16. A7. Transformation, Systems and Dynamic Change

This Annex provides more detail on the Green Book definitions and use of the terms “Transformation, Systems, and Dynamic Analysis”, including how they can be taken into account in Green Book appraisal within the framework outlined in Chapters 3 and 4. It covers:

  • the definition of transformation and important characteristics of the transformational change processes

  • the interrelationship with Systems and Dynamic methods, in both the analytical research that precedes a business case and when developing a business case

  • risk and uncertainty and appraising transformational outcomes

  • Where in the policy process transformation, systems and dynamic change should be considered

  • Value for Money assessment of transformational outcomes

16.1 Definition of Transformation and roles of Systems and Dynamic considerations

While Transformation has a range of meanings in general use, it is defined more precisely for the purposes of Green Book analysis.

In Green Book terms transformational change refers to a radical permanent qualitative change in the subject being transformed, so that the subject when transformed has very different properties and behaves or operates in a different way.

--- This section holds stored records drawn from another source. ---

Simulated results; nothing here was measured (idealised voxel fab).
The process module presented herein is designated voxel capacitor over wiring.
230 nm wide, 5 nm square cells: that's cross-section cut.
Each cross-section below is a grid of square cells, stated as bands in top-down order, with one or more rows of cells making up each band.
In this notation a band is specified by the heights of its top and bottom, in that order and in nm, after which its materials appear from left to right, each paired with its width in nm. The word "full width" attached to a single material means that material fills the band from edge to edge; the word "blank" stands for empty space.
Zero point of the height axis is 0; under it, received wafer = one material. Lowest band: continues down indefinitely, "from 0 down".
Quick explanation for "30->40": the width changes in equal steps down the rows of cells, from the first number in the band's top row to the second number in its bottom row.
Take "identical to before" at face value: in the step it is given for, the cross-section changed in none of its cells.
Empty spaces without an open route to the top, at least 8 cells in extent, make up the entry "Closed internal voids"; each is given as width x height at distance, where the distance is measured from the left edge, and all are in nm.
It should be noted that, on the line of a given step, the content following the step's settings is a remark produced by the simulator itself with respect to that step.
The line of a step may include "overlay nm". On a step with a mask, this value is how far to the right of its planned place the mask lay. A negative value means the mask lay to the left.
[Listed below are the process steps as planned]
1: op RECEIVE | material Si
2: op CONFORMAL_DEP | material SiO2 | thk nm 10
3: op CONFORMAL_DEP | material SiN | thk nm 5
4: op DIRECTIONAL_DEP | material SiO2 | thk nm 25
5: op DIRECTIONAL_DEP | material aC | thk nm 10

In this definition permanence refers to a “practically irreversible change in a system” that causes self-sustaining internal feedback effects that result in continuing change, or a new stable state, but not reversion to the original state. This transformation persists after the initial stimulus is withdrawn. This definition excludes the less specific use of the term as sometimes applied to projects that are simply significant in terms of their costs and/or impact. A very clear statement of the logical process of change that will cause the transformation is required and it must be supported by objective evidence that recognises the uncertainties inherent in the proposition. Examples of transformation are given in the Oxford dictionary as “photochemical reactions transform the light into electrical impulses” And “London’s Docklands have been radically transformed over the last 20 years.” This goes much further than just a change in quantity, although changes in quantity can have transformational consequences. Transformation is not always a necessary result of quantitative change but on occasion where a system is close to a tipping point, small changes may cause it pass that point and to change qualitatively.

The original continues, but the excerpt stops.